When I asked some people what they thought about the millennium, most mentioned the millennium bug first. Then, after a few desultory observations about the Dome and the Spike, they offered rather anxious views, replete with imagery of walls, ledges, chasms, bells tolling, unknowable dangers, and above all, feeling alone. Many seemed to reach a psychological wall, claiming they could not project themselves that far ahead. Some predicted a bright, shiny future, but in a rather alien landscape that belonged to somebody else, not to them. They echo the first line of the poem 2000 by the American poet Dave Smith: "It's always been nineteen something for me."

READ MORE

Each new year marks an end and a beginning - always psychologically fraught moments. Significant birthdays are a bit like that, provoking anxious fretting about the meaning of our lives: What have I achieved? Where am I going? What do I want? How much time do I have left? Is it all over or just about to begin? But this kind of questioning centres around us personally, as the centre of our own universe. The idea is to make our life even more significant in the greater scheme of things.

But, as the world turns on its axis, and the old year switches to the new, there is a consciousness that it is also turning for everybody else, that we are part of the larger, anonymous mass of humanity. We realise, like the Duchess of Malfi, that there are only the stars. There is a flash of uncertainty, an existential moment of dread: where will we all be this time next year? Buried in the wish "Go mbeirimid beo ar an am seo aris" is the fear that we may not be.

The millennium represents that annual unease magnified a thousandfold. So, it is inevitable that, for the foreseeable future, we will be individually and collectively preoccupied with the kind of "big" issues that the routines of life normally keep at bay: the passage of time, our place in the universe, and the fear of the unknown.

Surely it is not a coincidence that it was this year, as the millennium approaches, that the story of the Titanic resurfaced, as it were. It wasn't even a particularly significant anniversary of the disaster. Titanic is, of course, the ultimate millennium movie: a microcosm of society - young and old, rich and poor, world-weary and full of hope - all unknowing, sailing towards disaster in a liner that was at the time the ultimate symbol of progress.

And here we are, sailing uncertainly into a new millennium wondering: "Where's the iceberg this time?" After all, we reason, the symbol of our own century's progress, the microchip and the great worldwide Web may turn out to be just as fragile as that doomed liner. The notion of the millennium bug provokes everything from mild unease to superstitious dread. Of course, it is a real and practical problem, but it has also attracted a lot of surplus psychological meaning. Many people want to avoid travelling by plane for the first few days of the new year. If there are premonitions of disaster in the air, it seems, we prefer not to be left holding tickets for the White Star Line.

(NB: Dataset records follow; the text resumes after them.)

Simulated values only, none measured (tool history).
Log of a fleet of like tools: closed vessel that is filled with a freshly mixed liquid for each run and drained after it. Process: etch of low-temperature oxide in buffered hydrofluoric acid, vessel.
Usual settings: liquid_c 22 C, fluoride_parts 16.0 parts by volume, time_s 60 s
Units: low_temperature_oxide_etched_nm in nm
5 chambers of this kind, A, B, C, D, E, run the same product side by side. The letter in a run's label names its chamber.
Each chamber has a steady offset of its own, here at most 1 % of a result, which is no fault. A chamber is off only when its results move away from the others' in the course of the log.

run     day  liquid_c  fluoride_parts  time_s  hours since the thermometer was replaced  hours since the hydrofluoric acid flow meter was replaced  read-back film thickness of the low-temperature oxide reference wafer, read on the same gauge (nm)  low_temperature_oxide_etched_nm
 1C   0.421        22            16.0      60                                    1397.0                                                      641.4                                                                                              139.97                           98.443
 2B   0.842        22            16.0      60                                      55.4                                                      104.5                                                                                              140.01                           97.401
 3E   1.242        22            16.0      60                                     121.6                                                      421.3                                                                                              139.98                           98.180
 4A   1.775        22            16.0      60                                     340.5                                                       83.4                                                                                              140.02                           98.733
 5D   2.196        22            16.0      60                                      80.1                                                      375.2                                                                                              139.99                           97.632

A new millennium is just too big to think about. We like to domesticate time, establishing a private, personal relationship with it, alternately treating it as "good-mother" (time will heal, time will tell, time will always be there for me) and a "bad mother" (there is never enough, time is my tyrant, time is leaving me behind). But the millennium is Big Time and forces the recognition that we will be long gone and almost certainly forgotten, by the end of the next century - not to mention the next millennium.

It is too big a unit of space. It conjures up images of the vast universe for the last million and the next million years. It dwarfs our own tiny place in the world. Little wonder then that people tend to think of where they will be for New Year's Eve, rather than primarily with whom they will be. We like to be part of a mass gathering, in a public place. It is as if we must be in the best location, have a ring seat to witness the possible rending of the heavens and the coming of the apocalypse. If the world is about to swing off its axis and comes to a fiery end, we unconsciously reason, we want to be anywhere but in our own beds.

The idea of the millennium forces us to step into history. For most of our lives, we remain in happy ignorance of the the enormity of our isolation in the cosmos. J.H. Holmes described the universe as neither hostile nor friendly, but simply indifferent. But we prefer to wrap ourselves in the comforts of culture and civilisation, in the familiar myths and social routines that transform the random, crushing forces of the universe into manageable, understandable patterns.

But at a transition point as significant as the millennium, we are confronted with a moment of existential dread: that, for all our individual uniqueness, we are, in the words of a 15th century writer, "poore inches of nature". Thankfully, for most people, the dread is quickly suppressed and replaced by a burst of energy to change their lives, to make plans for the future, and to do something that will leave a legacy of their brief sojourn in this world. At the very least, they plan to prolong their stay as long as possible. Hence, at an individual level, the rash of new year resolutions that can usually be reduced to doing something worthwhile (i.e. leaving a legacy) or getting fit or healthy (i.e. prolonging their stay).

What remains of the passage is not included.